Why is it that everyone does what everyone else does? Yes, we all carry iPhones and drink Coca Cola but what I find most intriguing is why everyone stops at two children? Why is Mum, Dad, Johnny and Jenny considered the perfect sized family in advertising and in reality? It is no great revelation to note that the current total fertility rate in Australia is around 1.9 children per woman compared to the 3.4 children that was the case only fifty years ago.
We are not even replacing ourselves anymore.
The most obvious reason for this significant drop would have to be the introduction of the contraceptive pill in 1960. The main function of ‘the pill’ is to disturb a woman’s normal cycle of fertility by confusing her body into thinking it is pregnant thus suppressing ovulation. (If ovulation does occur the pill’s second line of defence is to make the mother’s womb inhospitable to the newly created embryo and the little guy is eventually flushed out, most often without anyone knowing).
However, the pill’s less obvious but more subtle effect has really been to fundamentally change the way that husbands and wives look at themselves, their sexuality and their families. The pill subliminally causes us to separate love-making from child-making and when that happens human beings can begin to see love as less to do with the other and more to do with the self. One doesn’t have to look far to see an advertisement that will make it clear who the most important person in the world is (if you are not sure, it is you).
We are told that the less inconvenience we live with the better our lives will be but is that really true?
I am actually writing this on an airplane to London to go to a conference. And can I say that this trip has caused me a fair bit on ‘inconvenience’, I had to rearrange my schedule while I am away, I had to pack a bag (I hate packing) and I had to get up at 5am this morning to get to the airport at 6.30am so I could sit around for three hours waiting to fly out.
However, I would have been labeled a fool if I declined the trip so I did not have to pack a bag. Why? Because the greater good of travelling to a new place and encountering new people is an obvious good. So I can’t help but wonder why we view children differently? Are not the difficulties of raising children outweighed by a new life? Every child in the world is a source of joy and the greatest gift we can receive. Children are the visible sign of the love of a couple, so why stop the sign of our love at only a couple of children?
There is a two year old on this plane who has been wandering up and down approaching strangers and saying “I’m Dante, what’s your name” and everyone he encounters smiles and interacts with the little boy. This is why it surprises me that so many couples choose to have two or three children and stop there.
Have we all become so subservient to contraception, as if it is our master? Why are there not more people who think outside the contraceptive square? And I don’t only mean those Catholics who heed the Church’s vision for life and love and reject contraception for what it is. I also mean average married couples who might say to each other “hey we love children, let’s have lots!”
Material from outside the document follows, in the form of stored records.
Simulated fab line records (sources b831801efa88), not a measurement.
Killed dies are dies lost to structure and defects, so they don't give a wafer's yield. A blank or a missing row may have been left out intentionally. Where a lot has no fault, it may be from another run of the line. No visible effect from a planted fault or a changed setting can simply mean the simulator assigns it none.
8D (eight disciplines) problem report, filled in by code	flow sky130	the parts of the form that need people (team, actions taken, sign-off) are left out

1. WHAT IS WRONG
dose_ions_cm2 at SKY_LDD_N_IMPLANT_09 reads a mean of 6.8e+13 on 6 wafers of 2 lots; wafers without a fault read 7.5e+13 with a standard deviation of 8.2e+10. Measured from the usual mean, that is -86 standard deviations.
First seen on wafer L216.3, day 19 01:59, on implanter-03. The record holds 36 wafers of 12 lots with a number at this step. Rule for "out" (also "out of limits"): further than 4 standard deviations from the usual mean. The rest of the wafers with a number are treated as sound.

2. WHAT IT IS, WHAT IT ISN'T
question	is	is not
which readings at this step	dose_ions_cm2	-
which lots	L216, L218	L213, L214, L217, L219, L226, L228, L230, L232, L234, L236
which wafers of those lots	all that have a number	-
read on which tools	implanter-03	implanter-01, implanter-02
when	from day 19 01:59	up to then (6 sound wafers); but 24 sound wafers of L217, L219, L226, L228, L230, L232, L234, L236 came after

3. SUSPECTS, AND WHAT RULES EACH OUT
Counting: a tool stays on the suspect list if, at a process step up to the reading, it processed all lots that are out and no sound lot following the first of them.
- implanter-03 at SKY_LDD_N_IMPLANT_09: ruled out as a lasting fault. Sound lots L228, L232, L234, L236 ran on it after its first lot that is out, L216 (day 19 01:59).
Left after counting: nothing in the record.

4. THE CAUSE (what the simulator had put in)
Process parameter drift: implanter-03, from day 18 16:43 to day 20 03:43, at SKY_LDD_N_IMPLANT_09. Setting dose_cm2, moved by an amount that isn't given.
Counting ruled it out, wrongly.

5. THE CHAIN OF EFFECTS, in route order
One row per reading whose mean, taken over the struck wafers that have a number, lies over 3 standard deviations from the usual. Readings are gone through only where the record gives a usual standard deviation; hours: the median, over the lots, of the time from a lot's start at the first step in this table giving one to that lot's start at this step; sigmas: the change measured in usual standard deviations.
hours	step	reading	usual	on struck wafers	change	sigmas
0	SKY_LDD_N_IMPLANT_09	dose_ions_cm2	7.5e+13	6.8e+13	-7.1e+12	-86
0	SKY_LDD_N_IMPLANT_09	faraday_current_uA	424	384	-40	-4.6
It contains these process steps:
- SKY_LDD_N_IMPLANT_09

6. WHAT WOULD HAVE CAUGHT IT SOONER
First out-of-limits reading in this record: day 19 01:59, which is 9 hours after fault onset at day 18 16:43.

We really need to get out of our heads that two children are normal. It is only ‘normal’ in a post-industrialised world and in the scheme of things, across time and culture, that is fairly insignificant.
One friend made the point to me recently that perhaps our obsession with two children is partly thanks to the motorcar; after all, to go from a Commodore to a Tarago can be a big deal.
Perhaps the concept has merit, but even so, where are the people who don’t care about the mould, who just love life and want to surround themselves by it?
Pope John Paul II once said that the greatest gift that parents can give their children is the gift of brothers and sisters. Children are good for each other, good for parents, good for marriages and good for society. So if you are reading this and feel like breaking out of the 1.9 children mould, may this be a small encouragement.